Many valuers are concerned about whether or not they can be held personally liable for valuations prepared as employees. This article considers the position of an employed valuer and whether his employment or insurance can shield him or her from bankruptcy should things go badly wrong.
Can a successful action be brought against a valuer severally to the company which employed him/her? (Assuming no fraud was involved by the valuer).
The typical claims made by people suing valuers are in contract (typically for breach of an implied term to take reasonable care), in tort for negligence, or for misleading and deceptive conduct under s 52 of the Trade Practices Act or s 42 of the Fair Trading Act.
Assuming (as one would expect would be the universal practice) all contracts entered into between with customers of a valuation business would be between the company conducting the business and the customers (with none of the employed valuers being parties to such contracts, there would be no contractual claim any customer could bring against any employed valuer. That is because non-parties to an agreement cannot be sued under the law of contract. Thus there is no risk to employed valuers from claims made in contract by customers claiming losses. Other persons who are not even themselves parties to the contract with the valuation company (for example, lenders not commissioning a valuation who suffer loss by relying upon it) cannot sue the valuation company in contract, let alone an employed valuer.
A claim in negligence, being a tort claim, does not depend upon the existence of any contract between plaintiff and defendant, and thus the fact that the employed valuer will not have entered into any contract with a customer in a personal capacity is no defence. An employee is concurrently liable with his or her employer for any torts committed by the employee during the course of employment. The employee remains concurrently liable even if the employee’s acts were carried out bona fide in the course of that employment, and even if the employer instructed the employee to carry them out. The employer’s liability is pursuant to the doctrine of vicarious liability. An employee is, however, liable only for torts personally committed by that employee, and is not vicariously liable for the torts of persons under his or her supervision.

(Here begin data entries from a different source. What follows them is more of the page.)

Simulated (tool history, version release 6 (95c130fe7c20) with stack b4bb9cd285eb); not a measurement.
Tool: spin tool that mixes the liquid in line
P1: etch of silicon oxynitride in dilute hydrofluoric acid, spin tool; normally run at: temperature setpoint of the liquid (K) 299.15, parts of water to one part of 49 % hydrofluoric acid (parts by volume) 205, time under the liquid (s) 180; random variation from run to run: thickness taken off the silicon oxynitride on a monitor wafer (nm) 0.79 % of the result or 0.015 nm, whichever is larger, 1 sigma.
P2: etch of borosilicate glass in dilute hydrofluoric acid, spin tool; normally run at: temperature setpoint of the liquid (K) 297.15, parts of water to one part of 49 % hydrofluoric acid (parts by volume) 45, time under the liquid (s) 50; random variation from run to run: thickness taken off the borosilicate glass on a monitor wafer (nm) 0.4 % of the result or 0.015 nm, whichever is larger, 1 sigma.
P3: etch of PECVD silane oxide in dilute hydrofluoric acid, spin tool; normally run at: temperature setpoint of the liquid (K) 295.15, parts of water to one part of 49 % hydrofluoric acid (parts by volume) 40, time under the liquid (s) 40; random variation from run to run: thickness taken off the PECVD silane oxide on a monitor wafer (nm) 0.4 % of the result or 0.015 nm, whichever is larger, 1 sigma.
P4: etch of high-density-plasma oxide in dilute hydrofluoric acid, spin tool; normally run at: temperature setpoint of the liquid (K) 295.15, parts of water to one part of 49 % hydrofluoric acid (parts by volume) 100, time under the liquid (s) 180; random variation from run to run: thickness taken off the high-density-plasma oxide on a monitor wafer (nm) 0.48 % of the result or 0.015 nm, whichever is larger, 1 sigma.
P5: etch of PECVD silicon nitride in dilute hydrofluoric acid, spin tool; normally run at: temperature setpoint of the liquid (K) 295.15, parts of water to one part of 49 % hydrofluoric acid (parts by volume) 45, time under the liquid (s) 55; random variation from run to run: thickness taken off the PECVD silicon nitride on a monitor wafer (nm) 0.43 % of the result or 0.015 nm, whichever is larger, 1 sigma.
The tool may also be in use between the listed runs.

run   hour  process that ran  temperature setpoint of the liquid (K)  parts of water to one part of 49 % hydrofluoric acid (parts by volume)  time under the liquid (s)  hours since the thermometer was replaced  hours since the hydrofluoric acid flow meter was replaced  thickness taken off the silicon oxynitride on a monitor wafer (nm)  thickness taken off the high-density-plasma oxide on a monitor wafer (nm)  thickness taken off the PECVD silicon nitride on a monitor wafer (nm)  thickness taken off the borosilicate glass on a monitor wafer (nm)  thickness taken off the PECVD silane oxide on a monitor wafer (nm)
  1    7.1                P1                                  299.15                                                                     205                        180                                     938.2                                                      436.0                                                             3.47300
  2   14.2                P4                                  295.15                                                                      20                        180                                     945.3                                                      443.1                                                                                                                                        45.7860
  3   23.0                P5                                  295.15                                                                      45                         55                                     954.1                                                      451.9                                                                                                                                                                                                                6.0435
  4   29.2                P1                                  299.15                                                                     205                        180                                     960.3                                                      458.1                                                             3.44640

In the typical case of an employed valuer being instructed by his employer to prepare a valuation of real estate for lending purposes and to sign it on behalf of the employer, if that valuer carried out the valuation negligently and if a lender to whom the valuation was addressed relied on it and suffered a loss, a lender suing for negligence could choose to sue just the employer (who is vicariously liable for the employed valuer’s acts), just the employee (who is personally liable for his own acts), or both employer or employee together. Whether or not the employee is party is thus a matter left to the whim of the plaintiff. Normally a plaintiff will consider that the employer has deeper pockets and more likely to have insurance and so will seek to target the employer, but as little extra effort is involved in joining the employee as well just to be on the safe side (in case there is no insurance and the corporate employer has no assets), a plaintiff might well chose to add the employee as a second defendant.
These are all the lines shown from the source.